Wednesday, 10 January 2018

loss - bdsm break ups

Breaking up in any relationship can be very hard.

Is a break-up in a BDSM relationship more intense than other relationship break-ups?

I was talking with a friend a little while ago who had recently split from her partner. She was taking it very hard and finding it very difficult to get over. This was despite it being almost on the cards from the very start as her partner had a very volatile temperament.

It was though a BDSM relationship. My friend was the sub. So she had given her love as in any vanilla relationship. However she had opened herself totally in her submission, physically, emotionally and psychologically. Her partner knew her so intimately; owned her body and soul almost. Now she was gone...

Perhaps that can be the same in a vanilla relationship but I wondered if the nature of a BDSM relationship further heightened the feelings of distress and despair.

Do readers have a view on this, perhaps from their own personal experience?

12 comments:

Lea said...

I haven't gone through a BDSM breakup (And I hope not to!). But I believe that because I feel such a deeper connection to my Sir through BDSM compared to the vanilla relationships I have had, the breakup would be more intense as well. A greater loss for a greater connection.

Pygar said...

Thank you Lea. I hope you don't go through one too!

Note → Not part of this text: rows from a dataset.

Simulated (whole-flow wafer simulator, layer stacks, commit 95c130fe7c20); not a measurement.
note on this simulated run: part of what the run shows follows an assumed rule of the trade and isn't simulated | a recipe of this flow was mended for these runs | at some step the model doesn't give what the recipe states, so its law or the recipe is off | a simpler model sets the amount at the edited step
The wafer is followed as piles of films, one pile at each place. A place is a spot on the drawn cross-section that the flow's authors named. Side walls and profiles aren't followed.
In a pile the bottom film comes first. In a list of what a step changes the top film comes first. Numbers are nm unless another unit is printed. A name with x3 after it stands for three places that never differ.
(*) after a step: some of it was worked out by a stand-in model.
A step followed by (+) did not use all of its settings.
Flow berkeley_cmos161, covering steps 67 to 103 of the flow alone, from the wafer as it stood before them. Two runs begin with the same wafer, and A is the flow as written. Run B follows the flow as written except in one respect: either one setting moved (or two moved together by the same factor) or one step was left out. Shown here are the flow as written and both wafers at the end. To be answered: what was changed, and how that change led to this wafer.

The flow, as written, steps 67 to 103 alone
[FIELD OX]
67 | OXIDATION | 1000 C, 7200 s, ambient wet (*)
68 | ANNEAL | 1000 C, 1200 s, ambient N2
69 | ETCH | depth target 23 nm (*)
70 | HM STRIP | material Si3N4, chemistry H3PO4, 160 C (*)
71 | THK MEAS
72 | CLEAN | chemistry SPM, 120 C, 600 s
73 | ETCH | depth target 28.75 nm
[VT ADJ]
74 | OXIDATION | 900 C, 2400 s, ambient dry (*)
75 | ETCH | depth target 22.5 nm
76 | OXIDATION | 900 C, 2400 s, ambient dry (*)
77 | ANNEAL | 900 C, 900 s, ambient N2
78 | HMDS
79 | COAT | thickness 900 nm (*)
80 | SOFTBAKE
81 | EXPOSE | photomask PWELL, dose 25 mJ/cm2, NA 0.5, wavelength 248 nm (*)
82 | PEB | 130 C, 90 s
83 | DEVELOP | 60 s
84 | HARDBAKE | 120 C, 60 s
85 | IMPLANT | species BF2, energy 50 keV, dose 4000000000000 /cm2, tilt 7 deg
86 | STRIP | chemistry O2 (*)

Yes, I too feel the intensity of the relationship might well be mirrored in the intensity of feelings at a break-up.

P xx

abby said...

Hmm..luckily I have not tested your theory as far as a BDSM relationship. Bur for me, I am sure it would be so much harder, there is so much trust and openness ...hugs abby

Fondles said...

I imagine it would be awful. I think the level of trust in a BDSM r/p is way beyond a vanilla one. And trusting someone with your pain includes the pain that they could inflict on your heart too. i don't know what will happen with me and bikss in the long run, but i'm hoping it isn't a BAD break up if it does happen.

Pygar said...

Thanks abby - and for the hugs!

I'm certainly not suggesting you should test it out!

P xx

Pygar said...

Thanks Fondles.

Your comment that trusting someone with your pain includes the pain that they could inflict on your heart is very striking and thoughtful.

I hope a break-up doesn't happen to you at all - and certainly not a bad one.

P xx

Jz said...

Fifty-eight years as a single woman gives a person a LOT of time for relationships and breakups, both of the vanilla and kink natures. So, from my vantage point as Survivor of Numerous Breakups of Many Assorted Flavors, I’m gonna do a Little Britain on you for this one.
”Yeah, but no, but yeah, but no…”

I want to say we’re conflating the issues of flavor and quality here, but that’s not strictly fair - because if the only place you’ve ever found that kind of deep connection is in BDSM, then for you, those breakups will inevitably hurt more.

Nonetheless, quality and dynamic are two different things. If you had trust, openness, and intimacy in your relationship, it hurts like HELL to lose that, no matter what the dynamic was. I did have one vanilla relationship that, even to this day, out-connects anything else I’ve ever found - and that was the single worst breakup I’ve ever had.

I think BDSM is certainly a way to achieve those deeper levels of trust and openness…, I even think it’s probably easier to achieve them in BDSM than in the vanilla world…, but I disagree that it’s the ONLY way to get those connections.

Pygar said...

Thank you Jz for sharing this. That sounds like a LOT of relevant experience. I am sorry some of it has been painful but I suppose that is in the nature of having relationships and we have all been there to some extent.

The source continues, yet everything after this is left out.